[llvm-commits] [llvm] r162956 - in /llvm/trunk: lib/CodeGen/SelectionDAG/DAGCombiner.cpp test/CodeGen/X86/fp-fast.ll
Hal Finkel
hfinkel at anl.gov
Thu Aug 30 16:55:35 PDT 2012
On Thu, 30 Aug 2012 23:35:16 -0000
Owen Anderson <resistor at mac.com> wrote:
> Author: resistor
> Date: Thu Aug 30 18:35:16 2012
> New Revision: 162956
>
> URL: http://llvm.org/viewvc/llvm-project?rev=162956&view=rev
> Log:
> Teach the DAG combiner to turn chains of FADDs (x+x+x+x+...) into
> FMULs by constants. This is only enabled in unsafe FP math mode,
> since it does not preserve rounding effects for all such constants.
Are there some constants for which this always is safe (powers of two?)?
-Hal
>
> Added:
> llvm/trunk/test/CodeGen/X86/fp-fast.ll
> Modified:
> llvm/trunk/lib/CodeGen/SelectionDAG/DAGCombiner.cpp
>
> Modified: llvm/trunk/lib/CodeGen/SelectionDAG/DAGCombiner.cpp
> URL:
> http://llvm.org/viewvc/llvm-project/llvm/trunk/lib/CodeGen/SelectionDAG/DAGCombiner.cpp?rev=162956&r1=162955&r2=162956&view=diff
> ==============================================================================
> --- llvm/trunk/lib/CodeGen/SelectionDAG/DAGCombiner.cpp (original)

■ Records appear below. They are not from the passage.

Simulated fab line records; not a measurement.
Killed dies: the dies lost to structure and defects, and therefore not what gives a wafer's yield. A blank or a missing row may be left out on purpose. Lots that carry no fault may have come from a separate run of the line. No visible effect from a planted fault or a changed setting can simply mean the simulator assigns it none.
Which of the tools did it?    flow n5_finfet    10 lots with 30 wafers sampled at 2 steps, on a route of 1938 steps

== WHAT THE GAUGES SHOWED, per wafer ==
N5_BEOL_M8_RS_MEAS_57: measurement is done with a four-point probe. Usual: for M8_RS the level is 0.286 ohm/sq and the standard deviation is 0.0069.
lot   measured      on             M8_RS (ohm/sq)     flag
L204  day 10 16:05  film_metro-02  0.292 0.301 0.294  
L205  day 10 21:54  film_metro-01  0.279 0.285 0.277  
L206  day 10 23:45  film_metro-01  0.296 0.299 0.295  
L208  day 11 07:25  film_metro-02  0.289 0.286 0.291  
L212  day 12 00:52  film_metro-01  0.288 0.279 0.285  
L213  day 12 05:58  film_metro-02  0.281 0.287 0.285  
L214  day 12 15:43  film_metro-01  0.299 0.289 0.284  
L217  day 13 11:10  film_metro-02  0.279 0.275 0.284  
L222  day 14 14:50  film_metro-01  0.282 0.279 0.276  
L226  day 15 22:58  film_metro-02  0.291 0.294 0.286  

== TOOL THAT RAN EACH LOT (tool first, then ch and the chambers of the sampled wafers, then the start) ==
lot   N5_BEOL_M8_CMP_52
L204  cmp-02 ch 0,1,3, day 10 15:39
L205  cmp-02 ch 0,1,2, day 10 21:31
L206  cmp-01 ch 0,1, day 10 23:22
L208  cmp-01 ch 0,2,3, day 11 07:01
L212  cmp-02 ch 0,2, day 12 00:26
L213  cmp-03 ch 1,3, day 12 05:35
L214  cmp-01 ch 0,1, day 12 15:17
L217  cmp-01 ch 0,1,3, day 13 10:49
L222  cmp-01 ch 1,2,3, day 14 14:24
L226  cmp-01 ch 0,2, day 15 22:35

> +++ llvm/trunk/lib/CodeGen/SelectionDAG/DAGCombiner.cpp Thu Aug 30
> 18:35:16 2012 @@ -5681,6 +5681,127 @@ DAG.getNode(ISD::FADD,
> N->getDebugLoc(), VT, N0.getOperand(1), N1));
>
> + // In unsafe math mode, we can fold chains of FADD's of the same
> value
> + // into multiplications. This transform is not safe in general
> because
> + // we are reducing the number of rounding steps.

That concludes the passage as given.